I think a lot of it is trying to see if there is a community group.
There is a problem of a shooting death of a Salvadoran that I am in the process of doing an
assessment on right now. I'm trying to find out who is the community? Who's the leadership? Is
this an issue to the community?
Is there always a community?
When we can't find one, we're really not going to do much other than conciliation, probably
with the police or other authorities. That's when we may be getting into some training or
technical assistance. We're probably not going to be able to go further than that because we can't
bring anyone else to the table. You get bits and pieces, but there is no group.There was an article
in the paper of an African-American reporter who was stopped by the police while interviewing a
person along side the road. The article written by the reporter stated that the police stopped him
and it was racial profiling. The policeman said, and this was in the article, that he stopped them
because a motorist passing by reported that the reporter had a gun. That was in the paper. It took
place in a small community, but I didn't know if there was any type of community organization
there. So I called the NAACP, which we had worked with and asked, "What do you think of
this? Do you have any problems? They said, "Oh, yeah, that's a problem!" "What can we do
about it?" I asked. "Are there any community organizations or groups that you're working with
down there?" He said he would check it out. It ended up there was really nobody, other than the
reporter, in that community who was interested in dealing with that issue. We did not have a
local community group dealing with this issue. In the subsequent meetings on this issue, the
community was just the NAACP and the reporter. So, it's who is
taking the leadership; who are the real players in these incidents. Sometimes we go by who
comes forward and is willing to address the problem. I remember one of the problems with
which I was involved in my hometown of Wellesley, MA. One of the cases there was with Dee
Brown, a basketball player with the Boston Celtics. He was stopped as the alleged bank robber
who robbed a bank in Wellesley the day before. It led to a celebrated case in the paper. There
was a lot of publicity. Into that process came a public meeting which the selectmen held in
Wellesley at which the issue of the police treatment of him was discussed. The police were
defending their procedures. But the major issue that came out of the meeting was that other
members of the African-American community came forward and said that they had been stopped
driving through Wellesley. The issue was racial profiling even though we didn't call it that then.

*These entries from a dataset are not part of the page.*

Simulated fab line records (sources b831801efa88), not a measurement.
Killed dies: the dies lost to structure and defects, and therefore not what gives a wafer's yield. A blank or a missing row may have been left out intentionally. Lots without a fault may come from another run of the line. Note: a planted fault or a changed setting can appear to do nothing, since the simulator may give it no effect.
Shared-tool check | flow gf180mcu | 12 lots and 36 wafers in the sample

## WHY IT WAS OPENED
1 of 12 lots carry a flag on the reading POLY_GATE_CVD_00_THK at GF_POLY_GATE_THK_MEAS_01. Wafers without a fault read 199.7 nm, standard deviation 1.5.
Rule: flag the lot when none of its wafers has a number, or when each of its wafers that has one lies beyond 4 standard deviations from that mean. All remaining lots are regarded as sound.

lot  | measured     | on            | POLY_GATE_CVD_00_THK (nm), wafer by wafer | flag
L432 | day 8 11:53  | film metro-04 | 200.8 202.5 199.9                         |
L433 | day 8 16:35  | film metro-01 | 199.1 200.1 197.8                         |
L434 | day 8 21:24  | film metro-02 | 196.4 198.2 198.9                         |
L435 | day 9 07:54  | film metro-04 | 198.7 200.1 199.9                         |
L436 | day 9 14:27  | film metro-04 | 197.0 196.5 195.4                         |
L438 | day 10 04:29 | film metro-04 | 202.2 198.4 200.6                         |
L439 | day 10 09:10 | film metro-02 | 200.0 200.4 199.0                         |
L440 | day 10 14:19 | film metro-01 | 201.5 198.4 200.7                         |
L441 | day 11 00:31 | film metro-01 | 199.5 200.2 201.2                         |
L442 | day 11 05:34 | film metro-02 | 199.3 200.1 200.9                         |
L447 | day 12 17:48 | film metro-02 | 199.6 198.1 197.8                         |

There was a real problem. From that meeting, one leader reached out and helped convene a
group of African Americans, some who testified. They became the community group. Was
everyone reached out to? No, not necessarily. But, I always think you want someone who might
be on the negotiating team. If you want to make some progress, I think the best way is through
the mediation process and getting the community involved. But sometimes you don't know
whether that group is representative of the community. There was no election and there was no
formal group formed. I suggested that they call themselves something,
so they called themselves the Wellesley African-American Committee (WAAC).